Such scrutiny from outsiders is always unwelcome and many in the industry and community become defensive under the spotlight of external forces, but maybe the time has come for the Hip-Hop community to examine itself as well as the recordings of its artists and think about when artists are crossing the line in their attacks on one another and how such recordings could be used down the road in a manner that hurts everybody in Hip-Hop, even the two artists that are having a dispute.
At a certain point, an artist should consider how their creative works may have a destructive effect on the art form and culture that they represent.
I remember a friend of mine, who worked for Bad Boy at the time, telling me how Biggie had actually recorded a couple of songs which said some very derogatory things about Tupac. These songs were in response to some very negative comments Tupac had made about Biggie on wax and in interviews. But Bad Boy decided not to put the tracks on Biggie's second album, not desiring to further the controversy, which had already been blown out of proportion.

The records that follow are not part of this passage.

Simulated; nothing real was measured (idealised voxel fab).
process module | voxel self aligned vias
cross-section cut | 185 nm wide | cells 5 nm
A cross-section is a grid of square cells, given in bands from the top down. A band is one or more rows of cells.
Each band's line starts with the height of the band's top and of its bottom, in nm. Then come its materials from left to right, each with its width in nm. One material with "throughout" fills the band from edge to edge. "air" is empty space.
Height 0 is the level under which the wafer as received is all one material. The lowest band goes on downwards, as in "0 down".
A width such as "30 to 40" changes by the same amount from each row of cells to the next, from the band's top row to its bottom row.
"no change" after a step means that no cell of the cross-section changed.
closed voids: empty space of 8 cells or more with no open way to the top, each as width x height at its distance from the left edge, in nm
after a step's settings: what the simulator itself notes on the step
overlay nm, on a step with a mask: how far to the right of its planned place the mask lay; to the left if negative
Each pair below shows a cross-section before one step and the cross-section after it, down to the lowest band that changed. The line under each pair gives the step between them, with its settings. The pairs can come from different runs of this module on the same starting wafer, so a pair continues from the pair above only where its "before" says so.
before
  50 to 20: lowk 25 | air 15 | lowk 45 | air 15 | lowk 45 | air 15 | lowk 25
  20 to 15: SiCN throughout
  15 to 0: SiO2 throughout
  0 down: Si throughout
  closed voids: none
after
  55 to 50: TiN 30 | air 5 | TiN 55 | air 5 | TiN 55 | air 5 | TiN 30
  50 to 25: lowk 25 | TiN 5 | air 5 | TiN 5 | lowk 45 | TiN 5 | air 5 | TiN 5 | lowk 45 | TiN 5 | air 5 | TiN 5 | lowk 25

I thought that was a responsible thing to do and demonstrated the positive role that an artist's personal managers and business partners can play in the career and life of an artist who often thinks that free speech makes anything they say OK.
But today, too many artists have yes-men and yes-women who surround them - not to guide or advise them properly but to get a paycheck, some fame of their own and personal gratification through a variety of means…
While artists are not to blame for the violent acts of others who may be around them, they certainly can do more to help create an atmosphere where violent acts do not take place and where it is not so easy for those outside of the Hip-hop community to "connect the dots" between a violent recording and a violent act.
Hopefully, one day soon artists will accept this responsibility.